Thursday 12 March 2009

This mooring business

As I mentioned in a previous post, after three years of boating, I'm now looking for a mooring. I want to be able to leave the boat for weeks at a time and go gallivanting. Also, having failed in my attempts to run the boat on used veg oil, I don't feel able to keep travelling around on diesel while cursing car drivers.
So, I'm now knee-deep in the 'sealed tender' process of BW's mooring system. To some of my boaty associates (who consider BW stands for Brutish Waterways), this involvement will seem a betrayal, but speaking personally, I have far greater ethical problems with enriching a livestock farmer for a 'farmer's field' mooring. Where I see exploitation and abuse of animals seen as commodities to be thrown away unless profitable, I just couldn't bear to hand over cash to further that system. But every boater has to find their own solution to the mooring problem and I don't knock anyone but the profiteers.
I'd much prefer a farmer's field mooring, for the peace and informality they seem to offer and I've seen some that have a lively community feel that makes me very envious!
Anyway, so far I've made one tender and failed to get the mooring. I was only second in line and offered £200 under the guide price, but the successful bidder paid £600 more than my offer! That means they're tied into that price for 3 years if they stay. It does seem a harsh process and you just don't know how to pitch it, especially as some moorings have gone for less than expected. I'm trying for another mooring now but am just as uncertain how to play it.

Two things are on my mind: to commit to making a tender, I imagine myself in the new place and therefore start to lay all sorts of plans which I mustn't do because I probably won't get the mooring! Secondly, I wonder who's currently in that mooring. Is it a family who have put down roots for years, with kids in school, local jobs, friends etc? Are they desperately trying to hang onto their home spot, scraping together the most they can offer to keep it? Or am I up against wealthy boat-owners who normally keep their holiday boat in a marina, but are now looking to save a couple of grand by getting a linear mooring instead?
Oh well, if I'm not successful, at least I can't be evicted, lose my home or get sacked and in today's climate that's much to be thankful for.

2 comments:

Simon said...

On the other hand, the field moorings represent an income from the land that doesn't involve animal use?

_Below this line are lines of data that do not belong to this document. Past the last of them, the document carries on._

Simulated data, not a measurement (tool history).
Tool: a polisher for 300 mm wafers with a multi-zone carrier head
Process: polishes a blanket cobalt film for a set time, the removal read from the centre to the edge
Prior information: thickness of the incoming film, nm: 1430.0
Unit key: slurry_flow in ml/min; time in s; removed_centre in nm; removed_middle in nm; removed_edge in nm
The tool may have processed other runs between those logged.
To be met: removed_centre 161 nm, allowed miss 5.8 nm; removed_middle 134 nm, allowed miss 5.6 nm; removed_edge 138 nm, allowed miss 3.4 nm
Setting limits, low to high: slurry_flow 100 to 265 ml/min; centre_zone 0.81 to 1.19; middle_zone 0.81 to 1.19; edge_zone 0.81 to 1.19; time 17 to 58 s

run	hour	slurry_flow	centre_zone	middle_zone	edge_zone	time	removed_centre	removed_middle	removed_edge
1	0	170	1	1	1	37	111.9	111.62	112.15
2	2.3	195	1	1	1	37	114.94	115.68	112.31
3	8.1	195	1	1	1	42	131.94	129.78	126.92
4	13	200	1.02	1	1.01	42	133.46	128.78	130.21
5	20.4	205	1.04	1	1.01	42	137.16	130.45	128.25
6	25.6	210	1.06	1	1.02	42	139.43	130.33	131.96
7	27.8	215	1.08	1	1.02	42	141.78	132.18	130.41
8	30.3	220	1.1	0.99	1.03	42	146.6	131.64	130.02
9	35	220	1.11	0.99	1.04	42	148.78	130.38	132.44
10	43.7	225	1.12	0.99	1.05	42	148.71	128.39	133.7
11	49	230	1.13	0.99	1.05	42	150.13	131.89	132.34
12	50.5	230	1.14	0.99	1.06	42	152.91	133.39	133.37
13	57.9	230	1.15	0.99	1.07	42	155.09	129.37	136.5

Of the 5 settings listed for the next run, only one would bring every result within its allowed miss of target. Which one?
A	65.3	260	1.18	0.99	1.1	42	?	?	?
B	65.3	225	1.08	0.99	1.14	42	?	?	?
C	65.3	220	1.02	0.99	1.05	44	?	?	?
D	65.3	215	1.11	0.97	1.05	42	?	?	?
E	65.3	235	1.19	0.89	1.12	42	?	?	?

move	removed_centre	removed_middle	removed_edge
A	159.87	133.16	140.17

It is difficult though- at my [private boatyard] moorings things are very carefully defined between residential and non-residential, but I guess out there in the real world you're in direct competition with rich weekenders and the like.

Actually, I wonder - all new housing developments have to include a proportion of 'affordable housing' (which always makes me laugh, there should be no such thing as unaffordable housing) - I wonder if someone legal could apply that to the way BW manage moorings, too?

The blind auction thing is how they sell houses in Scotland, too, it seems entirely weighted in favour of the seller. It's such a cynical move on the part of BW.

Llosgi said...

'On the other hand, the field moorings represent an income from the land that doesn't involve animal use?'
That's very true, although I reckon it represents chicken-feed (literally) in a farmer's income, just allowing him/her to pay for cereals (like soya grown in Brazilian rainforests) and the like. I'd feel differently about supplementing the income of an arable/veg-growing farmer.
I always laugh (morosely) at mentions of 'affordable housing' too! Isn't it ridiculous.

I seem to remember reading that BW were going to switch to a normal open auction style soon - perhaps I read it on Waterscape.com. I guess the trouble with that would be that no-one would make a move until one minute before the auction ended, then offer one quid more. It's hard to think of a fair way of doing things. My preferred method would be pistols at dawn ;-)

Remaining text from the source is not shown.